Skip to content

feat(streaming): GGUF support in extract pipeline (browse-level)#139

Open
mvkorobkov wants to merge 5 commits into
chrishayuk:mainfrom
mvkorobkov:feat/streaming-gguf
Open

feat(streaming): GGUF support in extract pipeline (browse-level)#139
mvkorobkov wants to merge 5 commits into
chrishayuk:mainfrom
mvkorobkov:feat/streaming-gguf

Conversation

@mvkorobkov
Copy link
Copy Markdown

Summary

Adds GGUF to the streaming-extract pipeline alongside safetensors. Today GGUF input is routed through the in-memory load_model_dir_validated path which dequantises every tensor to f32 in RAM — fine for small models but architecturally unworkable for ≥70B GGUFs (Kimi K2.6 at 554 GB, DS-V4-Flash at 127 GB).

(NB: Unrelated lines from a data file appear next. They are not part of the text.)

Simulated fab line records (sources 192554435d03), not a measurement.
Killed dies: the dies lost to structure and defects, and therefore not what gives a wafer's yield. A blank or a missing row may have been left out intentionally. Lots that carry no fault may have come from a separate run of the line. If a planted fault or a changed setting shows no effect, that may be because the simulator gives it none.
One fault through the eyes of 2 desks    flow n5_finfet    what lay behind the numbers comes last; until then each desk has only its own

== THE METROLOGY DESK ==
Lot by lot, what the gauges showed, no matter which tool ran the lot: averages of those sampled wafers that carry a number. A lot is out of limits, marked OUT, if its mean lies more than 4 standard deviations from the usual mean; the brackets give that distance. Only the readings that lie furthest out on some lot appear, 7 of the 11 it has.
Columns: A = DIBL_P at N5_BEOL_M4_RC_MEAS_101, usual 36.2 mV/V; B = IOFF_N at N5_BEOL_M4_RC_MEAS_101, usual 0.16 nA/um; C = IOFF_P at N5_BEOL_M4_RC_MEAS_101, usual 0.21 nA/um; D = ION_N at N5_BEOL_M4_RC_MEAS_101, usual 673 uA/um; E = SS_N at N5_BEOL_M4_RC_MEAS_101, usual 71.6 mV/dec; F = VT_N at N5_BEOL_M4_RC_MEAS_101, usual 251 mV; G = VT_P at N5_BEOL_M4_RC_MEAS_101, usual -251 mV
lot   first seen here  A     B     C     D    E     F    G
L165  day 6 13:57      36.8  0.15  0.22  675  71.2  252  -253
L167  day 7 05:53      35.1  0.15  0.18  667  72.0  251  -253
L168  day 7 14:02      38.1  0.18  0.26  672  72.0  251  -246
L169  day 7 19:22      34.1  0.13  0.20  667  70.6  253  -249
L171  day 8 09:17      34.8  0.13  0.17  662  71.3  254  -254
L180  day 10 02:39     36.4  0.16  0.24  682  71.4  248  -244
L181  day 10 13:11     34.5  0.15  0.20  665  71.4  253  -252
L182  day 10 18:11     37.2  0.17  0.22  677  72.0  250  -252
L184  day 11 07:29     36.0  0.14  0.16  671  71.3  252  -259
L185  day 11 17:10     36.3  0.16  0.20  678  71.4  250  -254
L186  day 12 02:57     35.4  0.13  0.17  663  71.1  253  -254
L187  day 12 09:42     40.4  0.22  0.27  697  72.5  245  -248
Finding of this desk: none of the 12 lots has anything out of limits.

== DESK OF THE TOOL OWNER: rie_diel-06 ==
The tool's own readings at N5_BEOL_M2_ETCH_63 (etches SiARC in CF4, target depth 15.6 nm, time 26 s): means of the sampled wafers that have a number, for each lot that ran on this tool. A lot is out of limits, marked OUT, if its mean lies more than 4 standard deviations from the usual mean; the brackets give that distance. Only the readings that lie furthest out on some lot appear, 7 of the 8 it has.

Design — TensorSource enum

enum TensorSource {
    Safetensors { shards, index },   // existing
    Gguf(GgufTensorSource),          // new
}

StreamingContext::new detects the input format (a .gguf file directly, or a directory whose first / largest .gguf shard is used as the entry point) and constructs the appropriate variant. Each stage now calls self.tensor_source.get_tensor_f32(key) for the canonical 2D dequant path. The MXFP4 raw-pair access (DeepSeek-V4 packed gate_up_proj_blocks / down_proj_blocks) stays safetensors-only — GGUF has no equivalent packed format.

GGUF specifics

  • Multi-shard splits are handled via GgufFile::open (feat(gguf): multi-shard reader for *-NNNNN-of-NNNNN.gguf splits #136). Each shard is mmap'd eagerly — virtual address space only, the OS pages in only the tensors we touch.
  • Per-tensor read does data_offset + offset into the right shard, slices tensor_data_size bytes, and dequantises via larql_models::quant::ggml::dequantize (Q4_K / Q5_K / Q6_K / Q8_0 / BF16 / F32 etc — all already supported).
  • Dim ordering follows load_gguf's reshape-to-(dims[1], dims[0]) convention. Canonical FFN orientation (the in-memory loader's orient_in_place) is applied here too, driven by (hidden_size, intermediate_size) from the detected architecture — without it tensor.shape()[0] would be hidden instead of intermediate for some quants and downstream matmul would produce NaN.

CLI routing

Input Level / quant Path
safetensors any streaming
GGUF --level browse (and no quant) streaming (new)
GGUF attention / inference / all in-memory (unchanged)
GGUF any level with --quant q4k in-memory (unchanged)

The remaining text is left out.